Direction for the New Cision/Vocus Merger Revealed

20 Oct Direction for the New Cision/Vocus Merger Revealed

Back in June, I wrote a post about the merger of two of the most well known and rivaling toolsin the PR industry: Vocus and Cision. In the post, I offered up my advice to Cision chief Peter Granat, VoCision’s now CEO, on what he should keep in mind as he established a new direction for the company.  In case you missed it you can read it here: VoCision: The Merger of Two Well-Known PR Tools.



Even though the merger is still in the very infant stages, we are learning more about plans for how the new company will operate and have been given some clues about what the new powerhouse tool might look like.  In fact, within a timespan of about a month, Washington Business Journal reporter Bill Flook published two articles titled “Vocus’ new focus: CEO Peter Granat maps out a post-merger future for the PR software powerhouse,” and “Goodbye, Vocus: Merger Claims a Venerable DC Brand,” both providing details straight from Granat about where things are headed.

Here’s a recap:

  • The company will take on the Cision name (Granat was former CEO at Cision)
  • The company will be headquartered in Chicago.
  • The company, post Vocus layoffs, is sitting at about 1,500 employees and Granat said he could not infer about future layoffs at this point
  • In September, Vocus and Cision announced they will acquire Seattle-based Visible Technologies, a social analytics platform and consultancy
  • Granat said the main focus of the business “will be around the top of the marketing funnel…where brand, reputation, awareness, buzz are built, and really all of those attributes around the brand.” (Taking them further from the former lead gen/ sales focus of Vocus)

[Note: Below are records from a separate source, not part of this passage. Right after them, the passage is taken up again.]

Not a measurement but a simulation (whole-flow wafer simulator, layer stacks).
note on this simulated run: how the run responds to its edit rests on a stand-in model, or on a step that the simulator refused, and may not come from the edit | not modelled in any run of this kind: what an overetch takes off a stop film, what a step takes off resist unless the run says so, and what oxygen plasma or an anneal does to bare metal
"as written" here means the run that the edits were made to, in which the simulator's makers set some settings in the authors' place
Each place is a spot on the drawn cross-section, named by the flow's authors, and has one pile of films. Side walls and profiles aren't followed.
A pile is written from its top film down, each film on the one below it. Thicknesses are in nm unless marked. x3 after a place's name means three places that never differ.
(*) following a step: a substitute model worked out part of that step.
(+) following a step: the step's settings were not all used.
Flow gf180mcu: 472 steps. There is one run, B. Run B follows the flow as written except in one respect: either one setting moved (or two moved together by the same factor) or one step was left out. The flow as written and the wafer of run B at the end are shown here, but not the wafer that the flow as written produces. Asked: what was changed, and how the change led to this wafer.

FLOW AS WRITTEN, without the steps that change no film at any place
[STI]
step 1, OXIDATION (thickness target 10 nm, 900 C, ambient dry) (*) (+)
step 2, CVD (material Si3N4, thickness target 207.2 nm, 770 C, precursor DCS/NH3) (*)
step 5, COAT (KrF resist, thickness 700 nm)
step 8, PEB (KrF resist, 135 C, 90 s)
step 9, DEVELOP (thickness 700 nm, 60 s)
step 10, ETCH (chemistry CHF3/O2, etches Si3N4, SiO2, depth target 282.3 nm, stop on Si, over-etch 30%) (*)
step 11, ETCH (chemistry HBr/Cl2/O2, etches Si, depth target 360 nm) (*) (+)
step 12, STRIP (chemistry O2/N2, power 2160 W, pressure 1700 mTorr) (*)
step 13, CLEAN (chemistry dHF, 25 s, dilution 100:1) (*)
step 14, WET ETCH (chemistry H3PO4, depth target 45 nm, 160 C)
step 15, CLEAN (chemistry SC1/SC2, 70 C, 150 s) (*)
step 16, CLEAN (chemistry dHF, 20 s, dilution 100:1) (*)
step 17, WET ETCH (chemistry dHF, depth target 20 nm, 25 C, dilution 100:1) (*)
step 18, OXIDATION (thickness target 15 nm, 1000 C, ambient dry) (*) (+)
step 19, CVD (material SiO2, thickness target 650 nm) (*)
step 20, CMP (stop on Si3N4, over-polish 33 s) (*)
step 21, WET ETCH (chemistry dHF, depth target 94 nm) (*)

The announcement from Granat focused mostly on the organizational structure, rather than the capabilities to assist with PR efforts I was hoping for. However, Flook did mention that the company hopes expand and see growth in additional services like content marketing and social to address the evolving PR landscape.


Either way, once the plans are even further unveiled, they will surely impact how we provide valuable editorial information to our clients. Now, having less diversity in choosing between two big players in the space, most agencies will at least be trying out the new Cision. This means there will be a unification of data so more agencies will work with the same data.


Additionally, with a monopoly in the space, will this lead to higher costs and lower quality? It will be interested to see if other options emerge in this space, but for now the only big alternative seems to be Meltwater.